Remnants of Rock & Ice

Topic/Concept: Remnants of Rock & Ice
Prerequisite knowledge required: The Solar System and its formation should have been covered during the preceding week.
Resources required:
Blackboard and chalk,computer and projector to show images and animations.

Learning Goals:


  • Students will learn about properties of comets and asteroids. If the Solar System during the era of planet formation was a construction project on a grandiose scale, then the comets and asteroids are the leftover bricks and mortar.

  • Why is a “shooting star” not a star at all? Students will distinguish between asteroids and comets, meteors and meteorites.

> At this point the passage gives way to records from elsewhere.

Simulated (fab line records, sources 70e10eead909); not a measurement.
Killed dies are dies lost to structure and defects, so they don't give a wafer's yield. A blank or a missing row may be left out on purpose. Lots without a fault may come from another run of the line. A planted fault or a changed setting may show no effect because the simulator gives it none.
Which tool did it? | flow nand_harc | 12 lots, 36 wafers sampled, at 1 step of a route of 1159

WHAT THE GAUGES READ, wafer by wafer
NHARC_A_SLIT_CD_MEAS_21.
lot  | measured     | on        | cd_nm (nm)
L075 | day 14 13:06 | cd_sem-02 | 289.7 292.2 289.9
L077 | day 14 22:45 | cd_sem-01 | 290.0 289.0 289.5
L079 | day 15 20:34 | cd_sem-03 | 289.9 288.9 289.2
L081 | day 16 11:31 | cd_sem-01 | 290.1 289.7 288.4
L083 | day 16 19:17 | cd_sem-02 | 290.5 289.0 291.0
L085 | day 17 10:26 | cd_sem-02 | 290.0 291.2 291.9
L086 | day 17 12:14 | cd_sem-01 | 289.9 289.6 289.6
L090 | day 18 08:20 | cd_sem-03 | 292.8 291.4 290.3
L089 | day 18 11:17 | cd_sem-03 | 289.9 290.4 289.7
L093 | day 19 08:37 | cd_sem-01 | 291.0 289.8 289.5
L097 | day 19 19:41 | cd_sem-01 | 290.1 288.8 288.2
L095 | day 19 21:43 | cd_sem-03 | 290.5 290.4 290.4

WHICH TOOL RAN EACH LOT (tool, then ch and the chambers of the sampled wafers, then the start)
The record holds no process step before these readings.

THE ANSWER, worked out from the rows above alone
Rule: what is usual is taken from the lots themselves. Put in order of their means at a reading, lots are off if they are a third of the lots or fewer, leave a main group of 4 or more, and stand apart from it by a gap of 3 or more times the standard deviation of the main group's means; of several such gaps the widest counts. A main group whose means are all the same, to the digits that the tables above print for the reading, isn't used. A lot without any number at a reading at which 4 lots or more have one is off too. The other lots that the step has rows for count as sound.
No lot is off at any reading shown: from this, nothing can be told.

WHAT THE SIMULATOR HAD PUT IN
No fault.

  • Explore the implications of comet and asteroid impacts for life on Earth, past, present, and future.


Learning Objectives

  • Show how a comet has two tails that generally point away from the Sun.

  • Discuss the role of comets and asteroids in helping us interpret conditions in the early Solar System.

  • Draw diagrams of the Solar System that include the asteroid belt, Kuiper belt, and the orbits of some major comets and asteroids. Include a blow-up of the Inner Solar System showing how a number of known comets have “Earth-crossing” orbits.

  • Discuss the origin of meteor showers.

Opening Activity

Movie clips


  1. Deep Impact. Show the scene where the comet fragment crashes into the Atlantic Ocean, generating enormous tsunamis that wipe out New York and much of the Eastern seaboard. This is to get the students’ attention.

  2. SOHO/NEAT and SOHO/Maccholz Comet clips. These are animations made from time series of SOHO/LASCO images showing spectacular comets passing near the Sun. The tails of these comets can be seen to swing about as the comet passes thru its perihelion point.


Concept Activity/Task: Divide students into groups of 3. Hand out data sheets giving the sizes of the orbits of all of the nine (now, 8+Pluto et al.) planets. Also include orbital parameters of half a dozen major comets (Encke, Halley, etc.) and asteroids (Ceres, Icarus, etc.) but leave a few bits of information blank on these – give the period and eccentricity only and ask students to calculate the semimajor axis of an elongated cometary orbit, for example. Ask students to draw diagrams of the Solar System using this information. The diagrams do not (indeed cannot) need to be to scale but the relative distances of comet aphelions and outer planet orbits must look right.

Have representatives of these groups come to the board and reproduce their diagrams, some showing the entire Solar System some for inner Solar System only. Discuss these with the entire class. Ask students to fill in the approximate path of the tail material from Comet Encke. Note that this path crosses Earth.

Then draw an example “side-view” or the solar system. Guess what? It’s 3-D! Comets don’t always stay in the plane of the planets! Ask students to interpret this in light of what they know about Solar System formation and dynamics.

Assignment
We will schedule 2 or 3 evening screenings of the movie Armageddon. This film is a terrible representation of the science of asteroids and meteor showers and lots of other things! But it sure was popular. In attending these screenings, which will be optional but count toward extra credit, students will take notes on the scientific inaccuracies they observe in the movie (and accuracies, if they can find them!). These lists will be handed in, and prizes will be given out at a later date in lecture for the greatest number of valid science snafus spotted, the most insightful observations, etc. Purpose of this is to have a little fun but also to develop students’ ability to critique representations of science in the popular media.